New Day Dawns Electric for Greater Baltimore

In 2006, General Motors‘ 71-year-old plant near the Port of Baltimore was razed and launched on the path to redevelopment by Duke Realty as Chesapeake Commerce Center. In June 2009 GM filed for bankruptcy protection, shuttering dozens of plants and emerging later with a 60-percent stake held by the U.S. government. In early January 2010 in White Marsh, about 12 miles (19 km.) up I-95 from the razed facility site, the “new GM” announced it would invest US$246 million in a new facility and equipment to build electric motors and hybrid components at its Baltimore Transmission Plant.


That plant, nursed from conception to the decade mark by plant manager Tom Gallagher, has from the beginning been marked by flexibility in both its hardware and its work force. The speed to market such conditions can induce was a major factor in its selection for the project, says Gallagher, who in January accepted a position as plant manager of GM’s castings plant in Defiance, Ohio.


“The nature of the initial design has enabled its flexibility to adjust with product, market and volume changes,” he says of the Baltimore plant. “We have lean, agile and flexible equipment. We’re able to pick up and move equipment in the course of hours and redesign our work flow.”


In addition to time saved, such flexibility reduces the overall investment requirements of a new facility like the one now rising in White Marsh, which will bring with it 200 new jobs to boost the plant’s overall payroll close to 400.


“It’s more than project windows, it’s also when we’re adjusting to market changes,” Gallagher says of that flexibility. “It’s a real competitive factor for the site, in line with GM’s thinking in all new investments across the board.”


‘Engines of the Future’


The new high-volume electric drive production facility will begin making 40,000 electric motors a year for GM’s two-mode hybrid system in 2013. That system was launched in October 2007, 18 months after GM chose to invest $118 million in the Baltimore site in order to produce it. GM originally invested some $200 million in the plant in 2000 ($140 million in equipment) on the 65-acre (26.3-hectare) site in White Marsh, where the complex now encompasses 507,400 sq. ft. (47,138 sq. m.). In 2008, GM paid more than $20.7 million in wages at the plant, more than $1.6 million in payroll taxes and nearly $328,000 in property taxes.

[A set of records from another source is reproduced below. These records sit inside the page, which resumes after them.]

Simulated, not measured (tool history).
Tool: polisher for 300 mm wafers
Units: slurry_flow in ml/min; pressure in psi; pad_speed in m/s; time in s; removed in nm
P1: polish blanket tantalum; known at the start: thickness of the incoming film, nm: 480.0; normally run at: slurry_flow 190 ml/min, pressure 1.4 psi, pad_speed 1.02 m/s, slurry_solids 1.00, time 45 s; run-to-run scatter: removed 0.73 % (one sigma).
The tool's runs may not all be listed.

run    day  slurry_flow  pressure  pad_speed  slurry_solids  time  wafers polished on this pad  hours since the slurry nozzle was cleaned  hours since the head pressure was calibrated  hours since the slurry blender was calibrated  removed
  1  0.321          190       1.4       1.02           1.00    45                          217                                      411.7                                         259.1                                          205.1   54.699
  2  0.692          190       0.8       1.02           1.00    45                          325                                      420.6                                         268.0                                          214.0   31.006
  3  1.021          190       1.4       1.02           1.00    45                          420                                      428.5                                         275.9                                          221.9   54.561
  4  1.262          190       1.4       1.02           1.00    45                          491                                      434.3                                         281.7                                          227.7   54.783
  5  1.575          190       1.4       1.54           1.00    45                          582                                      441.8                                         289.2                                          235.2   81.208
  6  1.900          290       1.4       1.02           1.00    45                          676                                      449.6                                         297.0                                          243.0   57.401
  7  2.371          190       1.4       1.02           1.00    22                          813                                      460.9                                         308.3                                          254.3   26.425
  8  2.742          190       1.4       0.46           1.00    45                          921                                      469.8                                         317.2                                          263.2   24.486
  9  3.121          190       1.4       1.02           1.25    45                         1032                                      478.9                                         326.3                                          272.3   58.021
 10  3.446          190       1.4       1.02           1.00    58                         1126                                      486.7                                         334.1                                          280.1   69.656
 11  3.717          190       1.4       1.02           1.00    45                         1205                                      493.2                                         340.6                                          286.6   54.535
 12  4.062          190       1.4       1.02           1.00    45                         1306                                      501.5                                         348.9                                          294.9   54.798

The new electric motor project is being aided by $105 million in stimulus funds awarded in August 2009 by the U.S. Department of Energy, $3 million in incentives from the State of Maryland and $6 million in conditional grant money from Baltimore County.


“Electric motors are the engines of the future,” said Tom Stephens, GM’s vice chairman of global product operations, at the project announcement in January. “By designing and manufacturing electric motors in-house at Baltimore Transmission, we can more efficiently control the design, materials and production processes. It will also enable us to lower costs and improve performance, quality, reliability, and manufacturability of the electric motors we use in our vehicles.”


Partners in Focus


Gallagher says GM considered a number of sites for the new project, evaluating them in terms of site, technical and staffing capabilities, competitiveness of labor agreements and total cost to bring the work to the site, among other factors. He says GM’s site selection team, in this and most instances, includes a project lead, flanked by a site-specific project lead, engineering, production and human resources colleagues. While some specific questions might require bringing in a logistics expert or structural engineer, those core team members know their site and equipment like the backs of their hands. “We know what those costs are,” says Gallagher. “The objective is to streamline the flow, and minimize the number of steps to bring a product to market.”


Since arriving in Baltimore in 1999 as project manager responsible for all aspects of the new greenfield operation, Gallagher helped foster a strong partnership that included union leadership, county government, state government and the Community College of Baltimore County, where the company helped to develop a new training and employee development curriculum. Gallagher also served for five years as the chairman of a consortium of Maryland-based manufacturers known as the Regional Manufacturing Institute.


He describes the state and county as “very cooperative” in working creatively to support the project and its time frame. But in an era when U.S. automotive location trends consistently point to non-union locations, the Baltimore investment stands out for the superior nature of GM management’s relationship with UAW Local 239.


“Fundamentally, it’s the competitive nature of our labor agreement that has enabled our ability to bring to market the product with the least amount of costs,” says Gallagher. “We’ve established union leadership as part of our business team. They recognize that the success of the business leads to the success of employees and job security. It’s very important to have open lines of communication to meet that level of engagement between the two groups. If we can address problems on the floor — not arguing or having disagreements on how we handle issues — we can work on how to handle the product in the marketplace.”


Another big plus is the work force’s straightforward expertise: “Having experience with this level of technology was a key enabler to the site.”


Hybrid Schedule Provides Value


More particularly, the plant’s flexible operating schedule has helped keep costs down as well, with a series of production plans driven by customer requirements that mean work schedules ranging from four to six days per week. The current Monday-through-Thursday schedule “allows us to operate at a more affordable level, and is key to generating lower operating costs for the site,” says Gallagher. “We’ve operated six-day schedules with employees rotating on a four-day schedule. That level of flexibility throughout has been very helpful.”


A simplified job classification structure has too, with “one classification that allows us to do all aspects of building a transmission,” he says. “A simplified classification structure enables us to align work in the most efficient manner and get jobs done. We’re basically setting up little business teams in the plant. They own a piece of the product, and have responsibility from beginning to end of assembly of the component of the product.”


In the meantime, the federal government now owns that 60-percent piece of GM. Asked how the new GM’s day-to-day work processes, project management and decision-making is affected by the arrangement, Gallagher says, “The ownership stake by the government has not had a direct impact, but the structure of the new GM has.”


The company is trying to smooth out processes in order to drive to quicker decisions and, hence, quicker product delivery to market, he says, with a focus on quality and overall cost, backed by safety initiatives. “Business processes have been simplified and streamlined, and decision-making has been simplified around project investments and around contracting and sourcing.”